So I Watched the First Episode of Book Three

It’s amazing what a little perspective can reveal, isn’t it?

On one hand, the Frozen video review, which I initially intended to be just about the movie, has grown way beyond anything I first imagined. I never expected to extol so much of my energy into this thing, but once again, the wisdom of the late Roger Ebert proves true: “Look at a movie that a lot of people love, and you will find something profound, no matter how silly the film may be.” Indeed, Frozen is such a fascinating film to write about because, even as I trash it, there is so much more to it that makes it worth pondering and exploring. Everyday I revise my review, and I find so much more to say!

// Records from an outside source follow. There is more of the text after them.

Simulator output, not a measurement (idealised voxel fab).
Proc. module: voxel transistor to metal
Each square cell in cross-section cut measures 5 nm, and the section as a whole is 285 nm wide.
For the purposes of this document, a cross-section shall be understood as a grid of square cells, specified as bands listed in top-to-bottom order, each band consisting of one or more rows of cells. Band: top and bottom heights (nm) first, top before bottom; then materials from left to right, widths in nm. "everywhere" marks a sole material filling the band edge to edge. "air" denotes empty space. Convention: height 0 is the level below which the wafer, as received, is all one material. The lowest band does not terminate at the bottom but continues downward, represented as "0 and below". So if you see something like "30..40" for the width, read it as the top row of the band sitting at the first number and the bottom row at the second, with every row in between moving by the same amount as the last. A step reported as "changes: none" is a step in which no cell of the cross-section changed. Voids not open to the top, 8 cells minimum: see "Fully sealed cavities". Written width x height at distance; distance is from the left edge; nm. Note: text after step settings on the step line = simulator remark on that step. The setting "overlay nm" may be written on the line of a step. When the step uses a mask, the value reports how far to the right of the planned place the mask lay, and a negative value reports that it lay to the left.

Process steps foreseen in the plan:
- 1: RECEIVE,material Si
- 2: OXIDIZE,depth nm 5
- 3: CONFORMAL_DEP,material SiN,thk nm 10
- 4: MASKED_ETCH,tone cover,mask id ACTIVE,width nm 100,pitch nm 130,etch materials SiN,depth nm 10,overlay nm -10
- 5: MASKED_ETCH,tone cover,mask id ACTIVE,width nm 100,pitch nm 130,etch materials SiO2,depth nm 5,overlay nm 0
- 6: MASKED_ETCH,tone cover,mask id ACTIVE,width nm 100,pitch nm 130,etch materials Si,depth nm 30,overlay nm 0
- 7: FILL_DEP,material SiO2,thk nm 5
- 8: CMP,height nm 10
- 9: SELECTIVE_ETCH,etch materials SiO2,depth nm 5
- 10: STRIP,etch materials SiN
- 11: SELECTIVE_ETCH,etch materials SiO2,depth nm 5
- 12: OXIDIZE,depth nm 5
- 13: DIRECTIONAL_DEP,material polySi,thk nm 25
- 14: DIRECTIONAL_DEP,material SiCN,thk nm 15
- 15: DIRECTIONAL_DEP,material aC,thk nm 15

On the other hand, I practically had to force myself to watch the first episode of Book Three of The Legend of Korra, and came away with just about nothing to say. At least, nothing that I haven’t said a million times already on this very blog. If anything, I came away more assured than ever that I’d made the right choice to leave the series altogether. Even my attempt to treat the viewing experience as a sort of scientific examination—with so little investment of any kind (let alone emotional!) in the story and characters, I’d keep myself interested by approaching the show from a purely theoretical viewpoint in regards to storytelling—proved futile. If anything, creators Michael Dante DiMartino and Bryan Konietzko beat me to the punch: this first episode is so emotionally and artistically inert that it truly feels like an avant garde experiment masquerading as an American animated children’s show; the only interest I can see being gained from this show are purely intellectual.

And when I call this series an experiment, I truly mean it: it’s like DiMartino and Konietzko are testing their audience, consistently pushing the limits of how little actual storytelling they can get away with before even their most loyal fan base finally abandons them. If Book One was the morality test (how ideologically wrong-headed can a protagonist and her goals be before you can no longer consider her victory satisfying?), and Book Two was the spiritual test (how nonsensical can the events on-screen get before the audience no longer cares?), then Book Three is the emotional test, in which the essential elements of storytelling are stripped of all invention, creativity, and acknowledgement of the potential for real, emotionally involving drama.

This mentality is most apparent—painfully so—in the dialogue. The dialogue in this episode should be taught in screenwriting classes on how not to write acceptable dialogue. It’s so on-the-nose, so obvious, so lacking in any personality and/or invention that you’d swear what you were hearing was the very first draft of the script being read from the legal pad it was written on. That legal pad, of course, had to be passed from voice actor to voice actor in the studio, and it shows: no characters speaks as if they’re actually talking to another human being, even if, on-screen, that person is right in front of them. Either the actors are in on the experiment, or they’re at as much a loss as I am on how to comprehend—let alone add emotion to—any of the interactions in the script.

Speaking of the actors, part of the reason I watched this episode, at least, was to hear Henry Rollins’ voice as the new main villain. What a letdown that was! Rollins is not the greatest actor in the world, but he has a natural presence and charisma that is shockingly absent in this episode. Perhaps Rollins was defeated by the brain-dead dialogue (just as the incredible Christoph Waltz was in Epic, an animated film so profoundly stupid that it makes Frozen look like Citizen Kane on ice).

To make matters even worse, the main theme of the episode—and the series, apparently—revolves around change and its repercussions. This, of course, means we get blatant conversations between Tenzin and Korra regarding the consequences of change, all of which seem suspiciously like creators DiMartino and Konietzko trying to explain themselves or justify their poor storytelling choices throughout Korra. It was at this point—beyond the lack of tension, creativity, effort, etc—that I knew that watching any more of Book Three would only be masochistic. Why should I even give this series another chance if it’s just going to patronize me?

And this is surprisingly where Frozen has my utmost approval: it is not a patronizing movie. It’s wrongheaded in many places, but it isn’t trying to bait you into questioning its authenticity like Korra is. Frankly, I’ll take a sincere commercial product over nasal-gazing “artistry” any time. It’s only fitting that Frozen should make a billion dollars while Korra has been banished from regular television programming to spend the remainder of its season online. Poetic justice arises in the most unusual places.